### Week 13: Recommender Systems

Instructor: Cornelia Ilin <br>
Email: cilin@ischool.berkeley.edu <br>


Citations: <br>
 - https://towardsdatascience.com/recommendation-system-in-python-lightfm-61c85010ce17 [Our example is stolen from here]
 - https://machinelearningmastery.com/sparse-matrices-for-machine-learning/
 - https://making.lyst.com/lightfm/docs/home.html#how-to-cite
 - https://realpython.com/build-recommendation-engine-collaborative-filtering/
 - https://developers.google.com/machine-learning/recommendation [Google's course on Recommender Systems, highly recommended!!]

### Objectives
 - Review of main recommender systems concepts.
 - Goodreads example: focus on the LightFM package.
 - Final thoughts on W207 - Applied Machine Learning.

I usually present the notebook to the class and I ask questions along the way. Today, we will do a flipped-classroom exercise, as follows:

 - form teams of 3-4 people.
 - as a team, fill in the blanks for section [Review of main concepts].
 - go over the notebook; make sure you understand what's going on at each step; pay attention to all the summary stats.
 - explain the book_recommendation_system() function; again, make sure you understand what's implemented at each step.
 - finally, I will randomly choose a team to present the notebook to the class.

---
### Review of main concepts
---

In [None]:
from IPython.display import Image
print('Source: https://towardsdatascience.com/recommendation-system-in-python-lightfm-61c85010ce17')
Image(filename='recom_systems.png', width=600)

In ``_________ filtering``, if user A is similar to user B, and user B likes video 1, then the system can recommend video 1 to user A (even if user A hasn’t seen any videos similar to video 1).

``_________ filtering`` is well suited to complex domains where items are not purchased very often, such as apartments and cars. It is based not on a user’s rating history, but on specific queries made by the user.

In ``_________ filtering``, if user A watches two cute cat videos, then the system can recommend cute animal videos to that user.

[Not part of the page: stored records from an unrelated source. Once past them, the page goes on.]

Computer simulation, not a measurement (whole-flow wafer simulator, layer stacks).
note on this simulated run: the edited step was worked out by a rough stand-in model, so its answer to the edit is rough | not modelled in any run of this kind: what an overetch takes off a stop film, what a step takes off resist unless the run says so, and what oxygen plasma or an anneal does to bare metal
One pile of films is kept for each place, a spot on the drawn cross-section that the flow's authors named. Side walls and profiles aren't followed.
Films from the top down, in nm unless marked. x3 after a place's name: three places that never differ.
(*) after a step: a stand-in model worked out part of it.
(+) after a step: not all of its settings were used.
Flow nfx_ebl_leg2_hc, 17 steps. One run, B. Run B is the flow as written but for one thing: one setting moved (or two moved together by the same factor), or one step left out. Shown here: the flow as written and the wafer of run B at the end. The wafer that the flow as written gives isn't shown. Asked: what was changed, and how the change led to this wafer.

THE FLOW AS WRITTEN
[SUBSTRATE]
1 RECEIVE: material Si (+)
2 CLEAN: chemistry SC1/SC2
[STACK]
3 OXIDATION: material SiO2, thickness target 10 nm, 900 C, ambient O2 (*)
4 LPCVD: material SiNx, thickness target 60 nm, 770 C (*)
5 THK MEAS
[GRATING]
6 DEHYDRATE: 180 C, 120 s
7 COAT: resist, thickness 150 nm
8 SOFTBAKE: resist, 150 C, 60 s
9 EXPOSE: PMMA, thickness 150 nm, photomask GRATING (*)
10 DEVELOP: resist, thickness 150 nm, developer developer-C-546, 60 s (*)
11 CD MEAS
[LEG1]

``_________ filtering`` is also referred to as neighborhood-based collaborative filtering algorithms, where ratings of user-item combinations are predicted based on their neighborhoods. These neighborhoods can be further defined as (1) User Based, and (2) Item Based.

In ``_________ filtering``, ML techniques are used to learn model parameters within the context of a given optimization framework.

``_________ filtering`` is a special kind of recommender that uses both collaborative and content based filtering for making recommendations.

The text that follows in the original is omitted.